78.      The courts and the tribunal have considered the meaning of “significantly unfair” in a number of contexts, equating it to oppressive or unfairly prejudicial conduct.  In Reid v. Strata Plan LMS 2503, 2003 BCCA 128, the Court of Appeal interpreted a significantly unfair action as one that is burdensome, harsh, wrongful, lacking in probity or fair dealing, done in bad faith and/or unjust or inequitable.

79.      The British Columbia Court of Appeal has considered the language of section 164 of the SPA in Dollan v. The Owners, Strata Plan BCS 1589, 2012 BCCA 44. The test established in that case was restated by the Supreme Court of British Columbia in The Owners, Strata Plan BCS 1721 v. Watson, 2017 BCSC 763 in an application for leave to appeal a decision of the tribunal at paragraph 28:

“The test under s. 164 of the Strata Property Act also involves objective assessment. Dollan v. The Owners, Strata Plan BCS 1589, 2012 BCCA 44, requires several questions to be answered in that regard:

1)    What is or was the expectation of the affected owner or tenant?

2)    Was that expectation on the part of the owner or tenant objectively reasonable?

3)    If so, was that expectation violated by an action that was significantly unfair?”

80.      The parties did not address the component parts of the test established by the Court of Appeal in Dollan. It is undisputed that the strata removed the dividing fence and patio, and partially replaced the concrete patio with concrete paving stones over a smaller area, without consultation with the owner.

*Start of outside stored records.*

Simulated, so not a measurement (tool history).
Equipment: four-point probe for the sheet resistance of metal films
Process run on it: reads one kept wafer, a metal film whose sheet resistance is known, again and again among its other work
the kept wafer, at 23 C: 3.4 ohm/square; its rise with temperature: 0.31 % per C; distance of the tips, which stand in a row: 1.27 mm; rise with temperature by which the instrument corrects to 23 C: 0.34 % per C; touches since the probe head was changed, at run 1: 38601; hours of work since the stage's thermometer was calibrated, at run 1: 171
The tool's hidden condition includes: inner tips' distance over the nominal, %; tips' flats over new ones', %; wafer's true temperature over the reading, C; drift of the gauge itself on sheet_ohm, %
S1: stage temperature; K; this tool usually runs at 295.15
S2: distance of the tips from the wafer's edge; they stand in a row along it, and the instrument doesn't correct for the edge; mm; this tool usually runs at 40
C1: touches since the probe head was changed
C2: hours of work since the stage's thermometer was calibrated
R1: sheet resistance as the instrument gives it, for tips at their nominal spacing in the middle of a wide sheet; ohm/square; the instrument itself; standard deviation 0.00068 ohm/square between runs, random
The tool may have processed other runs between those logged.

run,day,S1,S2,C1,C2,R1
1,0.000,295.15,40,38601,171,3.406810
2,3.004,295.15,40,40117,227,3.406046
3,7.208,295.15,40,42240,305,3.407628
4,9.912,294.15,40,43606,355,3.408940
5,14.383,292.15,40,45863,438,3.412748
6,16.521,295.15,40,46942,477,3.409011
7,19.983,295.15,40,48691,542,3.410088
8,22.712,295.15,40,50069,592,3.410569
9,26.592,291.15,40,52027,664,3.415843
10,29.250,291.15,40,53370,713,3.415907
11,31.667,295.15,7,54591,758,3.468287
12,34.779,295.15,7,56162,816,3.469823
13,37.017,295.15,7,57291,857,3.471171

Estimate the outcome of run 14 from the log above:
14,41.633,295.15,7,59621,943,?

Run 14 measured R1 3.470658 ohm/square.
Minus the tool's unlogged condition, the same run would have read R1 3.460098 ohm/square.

81.      The owner says he was approached by an individual whom he thought represented the strata about “replacing his patio extension and dividing fence” to which he verbally agreed. It is undisputed that the owner expected the patio and dividing fence to be replaced and I accept the owner’s submission in this regard.  The dividing fence was promptly removed and has not been replaced. The concrete patio extension has been only partially replaced with paving stones, after several months of inaction by the strata.

82.      The owner says the dividing fence was not in a state of disrepair.  The strata says the contrary. From my review of photographs of the unit 5 dividing fence before it was removed, I find it was not in a state of disrepair.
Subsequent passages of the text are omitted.